Adam Fleischhacker, Lerner associate professor of operations management, like many emerging academics works hard at crafting a complex identity: part scholar, industry consultant, teacher, and subject matter expert.
“Each semester when I begin teaching a class, I talk to my students about my background spanning industry and academia,” he said. “I talk about lessons I’ve learned in far-off corners of the market — from global marine fuel to networks of small grocers trying to compete with Wal-Mart.”

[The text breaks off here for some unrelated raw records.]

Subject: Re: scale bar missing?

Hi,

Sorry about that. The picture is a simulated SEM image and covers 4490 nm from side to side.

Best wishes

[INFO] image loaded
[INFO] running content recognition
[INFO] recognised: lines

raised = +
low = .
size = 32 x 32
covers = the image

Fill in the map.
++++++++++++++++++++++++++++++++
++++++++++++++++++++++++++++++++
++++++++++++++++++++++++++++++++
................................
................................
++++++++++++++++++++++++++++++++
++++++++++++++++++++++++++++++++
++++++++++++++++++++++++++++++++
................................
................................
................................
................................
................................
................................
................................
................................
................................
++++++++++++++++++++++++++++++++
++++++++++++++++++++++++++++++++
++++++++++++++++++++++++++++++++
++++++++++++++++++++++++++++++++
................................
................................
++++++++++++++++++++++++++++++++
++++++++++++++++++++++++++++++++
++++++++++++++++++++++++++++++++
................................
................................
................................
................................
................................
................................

Along the way, Fleischhacker developed a robust network of his own — peers and industry partners — who provide a kind of whetstone that keeps his scholarly thinking sharp and his teaching relevant. In that way, Fleischhacker and thousands of faculty like him have realized a vision shared in early 2007 by Henry Jenkins, then director of the Massachusetts Institute of Technology’s comparative media studies program. Jenkins wrote an essay for the Chronicle of Higher Education titled From YouTube to YouNiversity. Describing a rapidly changing comparative media department at Massachusetts Institute of Technology, Jenkins observed “to educate such students, we don’t so much need a faculty as we need an intellectual network.”
In the ensuing years, many of the observations and ideas that Jenkins forecast have become commonplace, in culture and across higher education, including at the Lerner College of Business and Economics. Increasingly, Lerner College teacher/scholars network broadly within and beyond their disciplines, as do their students.
Fleischhacker typifies how today’s best teachers, particularly those with extensive real-world business experience, transition among industry, academia and the public sphere of social media with ease.
Prior to entering academia, Fleischhacker’s corporate career focused on designing and implementing software-enabled supply chain solutions for Fortune 500 companies. After earning his doctorate in supply chain management in 2009, Fleischhacker’s research and consulting has focused on data-driven decision making. He is a JPMorgan Chase Scholar at UD’s Institute for Financial Services Analytics and, in that role, examines the way data influences behavior in organizations.
Fleischhacker’s twitter handle (@preposterior) references his current research interest in assessing the value information has prior to its collection (preposterior analysis), clustering information to create actionable insight, and visualizing information to compel changes in the behavior of both firms and supply chains.
All of this research has been validated or inspired through industry collaborations with many of the world’s best companies. Fleischhacker worked closely with large consumer brands (Frito Lay, Clorox) and some of the world’s largest manufacturers (General Motors) in the early days of the “big data” movement. During this time, he applied early supply chain forecasting tools in the hopes of better synching marketing with operations. Those early forays into big data, Fleischhacker said, confirmed that even the best companies “had no idea — they thought they had good processes in place but the data suggested otherwise.”
At Lerner College, Fleischhacker has helped launch analytics offerings at the undergraduate, MBA, and doctoral levels. He is a published author, frequent speaker at conferences, and will soon publish a book titled Decision Analytics & Visualization.